But that was instituted in 1949 so there's really a finite number that can be sold because there was a finite number that had been given before that."

So Cagney's 1942 award is one of the relatively few which can appear on the market. The actor was also nominated for best actor in 1938 for his role in Angels with Dirty Faces and in 1955 for Love Me or Leave Me.

In 1996, Clark Gable's 1934 best actor award for It Happened One Night fetched $607,500, topping the previous record of $563,500 set by Vivien Leigh's 1939 Oscar for her role as Scarlett O'Hara in Gone with the Wind. Meanwhile, Michael Jackson paid $1,542,500 for the 1939 best picture award for Gone with the Wind, says the auction house.

Celebrity material has always done quite well. But the recent Jackie Kennedy and Marilyn Monroe sales at Sotheby's and Christie's respectively, which did "stupendously well" and "saw the most outrageous prices for seemingly the most simple things", have pushed a market hungry for celebrity memorabilia, Ms Sandberg says.
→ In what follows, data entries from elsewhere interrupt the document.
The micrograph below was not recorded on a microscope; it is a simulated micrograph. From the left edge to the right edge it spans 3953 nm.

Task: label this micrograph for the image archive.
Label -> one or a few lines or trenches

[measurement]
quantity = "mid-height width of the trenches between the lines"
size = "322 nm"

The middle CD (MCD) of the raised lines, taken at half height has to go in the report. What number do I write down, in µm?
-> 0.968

Cagney's green 1961 Bentley S2 four-door saloon is expected to fetch between $30,000 and $40,000, while a diamond engagement ring set in platinum and centred by an octagonal-cut diamond of approximately 6.42 carats is estimated at $25,000 to $35,000.

"He was born here in New York in 1899. His parents were born in Ireland. He's from the O'Caignes. He went to Ireland on a couple of different occasions. He hung out with other Irish actors in Hollywood - Spencer Tracey, Pat O'Brien, Maureen O'Hara," Ms Sandberg says.

Best remembered for his gangster roles including Public Enemy, Angels with Dirty Faces (1938), The Roaring Twenties (1939), White Heat (1949) and Love Me or Leave Me (1955), Cagney got his big break on Broadway in Penny Arcade in 1930. Warner Brothers bought the rights to the film, renamed it Sinner's Holiday and hired Cagney to recreate his original role.

Motion picture stills in the auction in lots of 20 or 30 are estimated at $200-$600 per lot. An opening night signed brochure from Yankee Doodle Dandy is estimated at $1,000-$1,500, while a racoon coat which belonged to the actor is estimated at $400-$600.